Saturday, 17 October 2015

Monarchy: servant leadership

James and John ask to be the leaders of the nascent Church. Jesus does not say that there is anything wrong with this per se, but he tells them that they don't really know what they are asking. If they want to lead, they will have to be baptised with the baptism he is going to be baptised with: that is, his death on the Cross. "You are not to be like the Gentile rulers and tyrants who lord it over their people," he says. "The great among you must be servants, and the greatest a slave to all."
Songs by the Sex Pistols, Hollywood movies and the consensus of sneering, metropolitan comedians might tempt you to believe that the villainous tyrants to whom Jesus objects are kings and queens. Yet compare the behaviour of American presidential candidates with that of our Queen, and you can quickly dispel the myth of republican superiority. Her commitment to selfless public service is indisputable even by the most hardline critics of the Crown. Forgive me for aiming at such easy targets, but the same cannot be said for Donald Trump or Hilary Clinton.
A brief overview of history will reveal many atrocities committed by absolute monarchs, but nothing on the scale of violence committed by Cromwell's Protectorate, the French revolution, or the various fascistic or Soviet republics of the twentieth century. In the present day, Transparency International lists only three republics in the top ten least corrupt countries and only three monarchies in the bottom ten. Modern constitutional monarchies are among the least corrupt countries in the world. Many northern European ones, far from being blighted by class division, are also the most egalitarian (note that there have been far more women monarchs than presidents).
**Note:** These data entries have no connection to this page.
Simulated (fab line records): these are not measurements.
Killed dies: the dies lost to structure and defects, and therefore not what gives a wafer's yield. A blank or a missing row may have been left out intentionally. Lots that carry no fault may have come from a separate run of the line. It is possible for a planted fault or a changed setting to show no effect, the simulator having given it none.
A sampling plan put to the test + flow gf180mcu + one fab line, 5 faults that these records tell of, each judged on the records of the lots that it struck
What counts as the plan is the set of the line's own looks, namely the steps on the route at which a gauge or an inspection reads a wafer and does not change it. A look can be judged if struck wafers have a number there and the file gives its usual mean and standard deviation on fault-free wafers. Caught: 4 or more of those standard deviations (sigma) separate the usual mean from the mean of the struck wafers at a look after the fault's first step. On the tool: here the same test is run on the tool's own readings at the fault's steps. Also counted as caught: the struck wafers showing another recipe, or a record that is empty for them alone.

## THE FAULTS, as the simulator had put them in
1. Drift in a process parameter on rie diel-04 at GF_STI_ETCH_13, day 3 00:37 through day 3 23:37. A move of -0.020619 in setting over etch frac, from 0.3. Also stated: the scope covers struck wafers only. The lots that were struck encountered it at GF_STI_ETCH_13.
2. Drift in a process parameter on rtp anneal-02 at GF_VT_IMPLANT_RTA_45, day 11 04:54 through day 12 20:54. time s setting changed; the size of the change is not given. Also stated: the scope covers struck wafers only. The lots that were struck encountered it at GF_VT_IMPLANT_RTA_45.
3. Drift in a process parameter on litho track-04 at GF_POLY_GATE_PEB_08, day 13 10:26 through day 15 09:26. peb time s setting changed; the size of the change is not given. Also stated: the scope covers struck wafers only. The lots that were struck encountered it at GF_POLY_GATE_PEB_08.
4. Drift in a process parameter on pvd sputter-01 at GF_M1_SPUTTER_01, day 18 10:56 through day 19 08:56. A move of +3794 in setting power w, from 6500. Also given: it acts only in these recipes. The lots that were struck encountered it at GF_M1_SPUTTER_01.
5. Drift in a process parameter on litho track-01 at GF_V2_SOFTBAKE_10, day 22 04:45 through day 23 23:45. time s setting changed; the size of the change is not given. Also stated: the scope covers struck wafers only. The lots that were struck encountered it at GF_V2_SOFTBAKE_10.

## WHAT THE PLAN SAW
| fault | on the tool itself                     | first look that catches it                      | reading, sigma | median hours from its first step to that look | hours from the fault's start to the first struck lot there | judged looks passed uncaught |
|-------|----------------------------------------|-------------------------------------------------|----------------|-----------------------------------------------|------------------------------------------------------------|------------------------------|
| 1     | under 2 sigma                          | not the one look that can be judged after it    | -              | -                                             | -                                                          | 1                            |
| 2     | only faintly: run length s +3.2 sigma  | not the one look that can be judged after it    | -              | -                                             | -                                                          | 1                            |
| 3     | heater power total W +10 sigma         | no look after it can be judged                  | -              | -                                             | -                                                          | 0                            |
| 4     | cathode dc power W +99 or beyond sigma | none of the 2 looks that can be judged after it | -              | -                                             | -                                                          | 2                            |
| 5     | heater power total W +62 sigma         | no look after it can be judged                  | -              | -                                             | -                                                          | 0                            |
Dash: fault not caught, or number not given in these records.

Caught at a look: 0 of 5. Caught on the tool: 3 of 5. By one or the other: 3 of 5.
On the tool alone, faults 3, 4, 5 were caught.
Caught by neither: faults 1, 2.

Why might this be? The avowedly apolitical nature of the modern constitutional monarch certainly has something to do with it. It is harder to buy the favours of someone who is not competing for office. There is also the implicit lack of ambition involved: not having to campaign for their post, monarchs can afford humility. Further, it is safer to have one's police, judiciary and Armed Forces swearing loyalty to a suprapolitical institution rather than to a partisan individual.
These are all arguments that a secular apologist for the monarchy might employ. But as a Christian, and especially as an Anglican, I think there is something more to it than that. There is also the sacral dimension. The monarch is crowned and anointed by the Church, not by the people, albeit with the assumption of their assent. She is crowned not to her own glory or a personal fiefdom, but into the self-sacrificial kingship of Christ himself, and is therefore bound to his model of service. Nor is this merely a voluntary and dissoluble bond, but arguably a sacramental one. The oaths a monarch makes to the nation have the same gravity as marriage vows, and as with marriage, those vows are sealed by nothing less than God the Holy Spirit. So do we trust God to fulfil his half of the promise?
I am not at all sure when the people were consulted on the change of our nation's status from Christian monarchy to secular democracy, but by apparently undemocratic means the change has undeniably been effected. Yet even in this secular democracy, perhaps there is space for a leader who is not only personally but even institutionally bound to and answerable to a higher authority than herself. Indeed, if modern geopolitics and recent history are anything to go by, monarchies have proven better protectors of democracy than dictatorships of the mob. But proof avails little in the face of modernist common sense.